Now, another user has posted their impressions along with another series of photos on the subreddit /r/oculus, this time with more detailed photos and information on the experience.

Reddit user ‘jonomf’ posted his detailed impressions and answers to questions from the Valve team demoing the kit. On the demos themselves, jononf has this to say:

We ran our jam project on the hardware a number of times, and also each got to run through Valve’s official demos. The demos were the same ones they run in “The Room”: a 3D grid of cubes showing webpages, a mirror showing your head as a cube, a tiny office of the 2D Portal people, the room full of pipes, a room with three of the robot playable characters from Portal 2 (one that’s your size, one tiny, one huge), one looking at a complex animated robot, and one where particles are constantly created a couple of feet in front of your face (thousands of serious DX11 compute particles with complex motion). All were very impressive; everyone I talked to agreed that the office full of Portal people was the most interesting: you really felt like a giant, and being able to bend down and hang out among them was very cool.

And in terms of the overall experience and how he felt post demo:

Needless to say, the experience in the HMD is amazing: low persistence, perfect tracking (within the camera of course), very high frame rate (they implored us to keep the jam games running at higher than 95 FPS). I don’t get sim sickness with the DK1 as it is, but nonetheless felt much more comfortable in the Valve units. However, I did consistently have major disorientation after leaving the HMD: I felt a little fuzzy and distant, and once felt like I was going to fall over. I felt something similar the very first time I came out of the DK1, never since, but every time after leaving the Valve units (4 or 5 times).

The assumption made up to now (and I include this website in that) is that these prototypes were the next generation of VR Headsets, moving on from the version shown to a limited audience at January’s Steam Dev Days event. However, it seems this is not the case. In fact, these units are working devices used by developers at Valve for convenience, any experiences developed using them still tested in the fiducial marker covered room at Valve HQ.

This is not a change of plans from The Room (as I saw someone speculate in another thread) — the Valve guys said that they each have one of these units on their desks for convenient VR testing, and then they load it up in the Room for primetime.
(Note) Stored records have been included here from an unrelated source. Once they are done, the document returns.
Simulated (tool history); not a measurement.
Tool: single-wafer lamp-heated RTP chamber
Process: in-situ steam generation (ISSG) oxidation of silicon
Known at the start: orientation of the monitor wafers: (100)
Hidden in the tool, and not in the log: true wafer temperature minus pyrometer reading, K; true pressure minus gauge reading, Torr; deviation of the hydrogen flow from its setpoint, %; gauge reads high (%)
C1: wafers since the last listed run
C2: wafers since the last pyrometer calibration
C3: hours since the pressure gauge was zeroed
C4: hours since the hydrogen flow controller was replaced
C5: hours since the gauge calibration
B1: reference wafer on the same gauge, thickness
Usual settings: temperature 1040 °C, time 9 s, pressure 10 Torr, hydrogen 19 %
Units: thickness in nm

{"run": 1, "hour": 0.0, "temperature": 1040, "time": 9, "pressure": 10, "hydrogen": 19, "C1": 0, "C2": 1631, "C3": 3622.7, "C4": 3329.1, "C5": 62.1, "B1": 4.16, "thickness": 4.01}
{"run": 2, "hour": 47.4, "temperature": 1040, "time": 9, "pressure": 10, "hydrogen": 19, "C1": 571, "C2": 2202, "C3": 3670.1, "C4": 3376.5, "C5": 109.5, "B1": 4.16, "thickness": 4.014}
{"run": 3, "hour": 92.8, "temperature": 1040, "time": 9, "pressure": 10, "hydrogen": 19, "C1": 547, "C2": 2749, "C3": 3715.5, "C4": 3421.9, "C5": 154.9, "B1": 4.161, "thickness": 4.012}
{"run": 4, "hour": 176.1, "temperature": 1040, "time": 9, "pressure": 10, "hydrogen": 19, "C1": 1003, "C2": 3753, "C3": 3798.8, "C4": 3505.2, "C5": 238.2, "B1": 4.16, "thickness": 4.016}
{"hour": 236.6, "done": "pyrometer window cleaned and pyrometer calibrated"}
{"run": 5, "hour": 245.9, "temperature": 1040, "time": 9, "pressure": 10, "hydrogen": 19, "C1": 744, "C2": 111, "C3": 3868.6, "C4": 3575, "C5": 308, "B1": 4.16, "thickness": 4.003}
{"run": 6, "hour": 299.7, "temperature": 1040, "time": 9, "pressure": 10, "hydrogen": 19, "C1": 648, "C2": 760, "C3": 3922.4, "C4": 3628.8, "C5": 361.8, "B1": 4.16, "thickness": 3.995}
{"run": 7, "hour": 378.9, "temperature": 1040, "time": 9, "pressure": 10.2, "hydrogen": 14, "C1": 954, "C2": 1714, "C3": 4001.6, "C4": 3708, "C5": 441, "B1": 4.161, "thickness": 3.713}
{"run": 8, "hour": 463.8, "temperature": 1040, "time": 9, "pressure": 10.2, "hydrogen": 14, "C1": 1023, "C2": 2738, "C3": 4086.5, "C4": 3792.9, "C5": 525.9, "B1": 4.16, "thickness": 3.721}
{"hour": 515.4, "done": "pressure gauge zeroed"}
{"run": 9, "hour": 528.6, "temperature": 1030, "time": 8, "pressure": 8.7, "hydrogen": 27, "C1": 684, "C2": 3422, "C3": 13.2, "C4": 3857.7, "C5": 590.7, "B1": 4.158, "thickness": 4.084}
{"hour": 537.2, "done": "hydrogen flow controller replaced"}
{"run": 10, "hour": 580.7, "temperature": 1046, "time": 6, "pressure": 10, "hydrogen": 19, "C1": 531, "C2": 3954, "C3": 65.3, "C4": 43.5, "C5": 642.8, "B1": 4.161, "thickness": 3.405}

Technical details on the HMD and supporting software are also provided, seemingly the Valve operatives were extremely relaxed about offering information and images being taken during the demo:

The HMD’s are dual vertical S4 (OLED) screens, running a total of 2160×1280, with white IR-reflective dots on the shell. As you see in the pictures, the bottom ~half of the screen sticks out below the faceplate, so clearly you’re only seeing about half of it

We used a Unity plugin from Valve which is interoperable with DK1, DK2 (apparently), and the Valve hardware. The biggest end-user difference between this plugin and the Oculus Unity plugin that my team experienced is that the Valve plugin creates the stereo camera setup at runtime, so attaching gameobjects to the camera / using its forward vector / etc is slightly less trivial.

No DK2’s, or Oculus folks, to be had — word on the grapevine is that they decided they couldn’t afford the time off, as they’re busting ass getting DK2 to the rest of us. :)

An interesting note there about DK1 / DK2 interoperability alongside the Valve HMD. I do still wonder why it seems Valve are continuing to develop these prototypes (and by the sounds of it software to utilise / support the device) when impression up to now was that Valve’s VR R&D project was just that, Reseach and Development. Valve themselves have repeatedly stated that the device will never see the light of day commercially not to mention that a significant number of key players in the project (key among them Michael Abrash) have no left. What plans to Valve have for software derived from these prototypes?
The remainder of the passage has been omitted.